Annotated and further signed in pencil by the artist on the occasion of the work being given to the previous owner in 1973; ‘In 1938 we stayed on Canna (Inner Hebrides) with the Laird Campbell and his wife for 6 weeks & I felt that I would like to do…(inscription unreadable)…island floating like a boat as seen from offshore’
Annotations and colour trials in the lower margin.
Pencil drawing verso.
Provenance: A gift from the artist to the previous owner in 1973.

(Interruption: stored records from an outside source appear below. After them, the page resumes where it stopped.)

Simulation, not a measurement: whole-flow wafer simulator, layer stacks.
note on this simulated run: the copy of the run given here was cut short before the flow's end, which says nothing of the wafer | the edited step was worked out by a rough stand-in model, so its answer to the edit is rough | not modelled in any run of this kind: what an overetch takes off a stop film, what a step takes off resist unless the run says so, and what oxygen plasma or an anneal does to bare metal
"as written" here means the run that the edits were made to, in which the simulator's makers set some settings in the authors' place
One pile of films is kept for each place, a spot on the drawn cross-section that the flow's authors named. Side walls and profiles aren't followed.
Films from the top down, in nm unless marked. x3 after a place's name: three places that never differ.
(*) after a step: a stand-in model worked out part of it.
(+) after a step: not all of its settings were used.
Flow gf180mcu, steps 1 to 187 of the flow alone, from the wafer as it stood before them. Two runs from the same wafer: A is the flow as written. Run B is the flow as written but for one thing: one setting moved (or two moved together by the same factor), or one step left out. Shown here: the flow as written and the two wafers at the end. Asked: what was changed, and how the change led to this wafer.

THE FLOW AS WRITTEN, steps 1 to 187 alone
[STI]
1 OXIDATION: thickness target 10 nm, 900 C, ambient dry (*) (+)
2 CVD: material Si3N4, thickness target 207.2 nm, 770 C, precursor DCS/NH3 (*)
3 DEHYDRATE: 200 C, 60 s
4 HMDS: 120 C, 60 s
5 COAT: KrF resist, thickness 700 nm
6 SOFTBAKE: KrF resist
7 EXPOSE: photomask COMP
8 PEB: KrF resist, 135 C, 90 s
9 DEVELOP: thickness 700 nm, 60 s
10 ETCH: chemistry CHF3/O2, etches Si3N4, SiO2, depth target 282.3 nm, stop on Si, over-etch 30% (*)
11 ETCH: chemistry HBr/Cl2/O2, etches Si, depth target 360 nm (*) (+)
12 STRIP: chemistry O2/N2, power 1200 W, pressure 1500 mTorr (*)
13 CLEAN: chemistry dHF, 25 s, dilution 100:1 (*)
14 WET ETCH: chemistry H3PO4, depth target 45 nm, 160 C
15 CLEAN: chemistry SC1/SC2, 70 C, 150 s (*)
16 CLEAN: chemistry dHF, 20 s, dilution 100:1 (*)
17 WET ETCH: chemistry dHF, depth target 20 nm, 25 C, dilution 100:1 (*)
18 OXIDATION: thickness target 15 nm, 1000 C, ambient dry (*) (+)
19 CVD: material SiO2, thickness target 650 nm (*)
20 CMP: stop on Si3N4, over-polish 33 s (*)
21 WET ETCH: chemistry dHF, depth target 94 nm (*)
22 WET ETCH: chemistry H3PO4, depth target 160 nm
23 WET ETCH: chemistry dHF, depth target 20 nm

Gilbert Spencer painted Hebridean Memory, a landscape set on the small Island of Canna in the Scottish Inner Hebrides. He had holidayed there in 1947, staying with John Lorne Campbell who had bought Canna outright in 1938, and was now living there as its Laird with his wife Margaret in the prominent harbour property Canna House. Spencer and Campbell had been friends since the 1930s when they met in Oxford, where Spencer had been painting a series of murals depicting the Foundation of Bailliol College and Campbell was doing post-graduate work. Hebridean Memory depicts several of Canna’s landmarks and the locals going about island activities, including farming and lobster and mackerel fishing whilst visitors sunbathe. Rum features in the distance with MacBrayne’s steamer on its way over. A vision of contentment and plenty, the only incongruity is the man with the gun: Campbell, who wanted the island to be a sanctuary for wildlife, did not allow shooting. The composition also includes a whimsical depiction in the right foreground of the artist and his older brother Stanley as their younger selves.